Gutierrez
v.
451 Lexington Realty LLC

Appellate Division of the Supreme Court of the State of New YorkDec 5, 2017
2017 N.Y. Slip Op. 8475 (N.Y. App. Div. 2017)

5124 305823/13 83954/14

12-05-2017

Pedro Gutierrez, Plaintiff-Appellant, v. 451 Lexington Realty LLC, et al., Defendants-Respondents. 451 Lexington Realty LLC, et al., Third-Party Plaintiffs-Respondents, v. Vortex Electric Co. Inc., et al., Third-Party Defendants-Respondents.

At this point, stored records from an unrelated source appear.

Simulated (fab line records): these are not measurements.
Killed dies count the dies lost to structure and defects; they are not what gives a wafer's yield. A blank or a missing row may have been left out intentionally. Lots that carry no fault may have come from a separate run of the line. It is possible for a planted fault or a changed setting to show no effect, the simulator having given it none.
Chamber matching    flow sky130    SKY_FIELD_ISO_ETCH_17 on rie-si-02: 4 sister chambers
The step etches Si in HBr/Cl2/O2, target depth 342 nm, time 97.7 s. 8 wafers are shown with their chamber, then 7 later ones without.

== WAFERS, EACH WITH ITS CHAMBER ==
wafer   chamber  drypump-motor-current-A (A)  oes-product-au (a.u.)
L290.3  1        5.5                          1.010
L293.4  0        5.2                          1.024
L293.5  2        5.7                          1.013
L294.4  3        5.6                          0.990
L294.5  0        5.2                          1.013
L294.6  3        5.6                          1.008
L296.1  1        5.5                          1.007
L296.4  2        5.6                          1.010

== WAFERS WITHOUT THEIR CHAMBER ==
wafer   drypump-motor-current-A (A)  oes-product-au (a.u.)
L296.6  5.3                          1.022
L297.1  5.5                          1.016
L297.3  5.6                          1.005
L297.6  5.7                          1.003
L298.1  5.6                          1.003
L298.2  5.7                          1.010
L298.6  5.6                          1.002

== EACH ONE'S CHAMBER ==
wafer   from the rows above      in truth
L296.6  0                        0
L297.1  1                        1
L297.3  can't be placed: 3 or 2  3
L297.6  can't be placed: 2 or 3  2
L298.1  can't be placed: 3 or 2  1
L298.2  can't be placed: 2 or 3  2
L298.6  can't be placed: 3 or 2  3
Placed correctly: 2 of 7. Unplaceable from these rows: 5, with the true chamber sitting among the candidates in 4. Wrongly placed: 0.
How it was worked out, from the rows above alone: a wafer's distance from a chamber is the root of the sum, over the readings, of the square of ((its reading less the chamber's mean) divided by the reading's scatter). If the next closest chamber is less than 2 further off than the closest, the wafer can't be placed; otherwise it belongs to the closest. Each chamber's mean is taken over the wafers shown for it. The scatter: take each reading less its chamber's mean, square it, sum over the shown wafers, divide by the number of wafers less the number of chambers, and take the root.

Jacob Oresky & Associates, PLLC, Bronx (John J. Nonnenmacher counsel), for appellant. Lewis Brisbois Bisgaard & Smith, LLP, New York (Nicholas P. Hurzeler of counsel), for 451 Lexington Realty LLC and Flintlock Construction Services, LLC, respondents. Russo & Toner LLP, New York (Catherine J. Fiorentino of counsel), for Vortex Electric CO., Inc. and Sigma Electric Inc., respondents.


Jacob Oresky & Associates, PLLC, Bronx (John J. Nonnenmacher counsel), for appellant.

Lewis Brisbois Bisgaard & Smith, LLP, New York (Nicholas P. Hurzeler of counsel), for 451 Lexington Realty LLC and Flintlock Construction Services, LLC, respondents.

Russo & Toner LLP, New York (Catherine J. Fiorentino of counsel), for Vortex Electric CO., Inc. and Sigma Electric Inc., respondents.

Order, Supreme Court, Bronx County (Fernando Tapia, J.), entered on or about March 2, 2017, which denied plaintiff's motion for partial summary judgment on the issue of liability on his Labor Law § 240(1) claim, unanimously reversed, on the law, without costs, and the motion granted.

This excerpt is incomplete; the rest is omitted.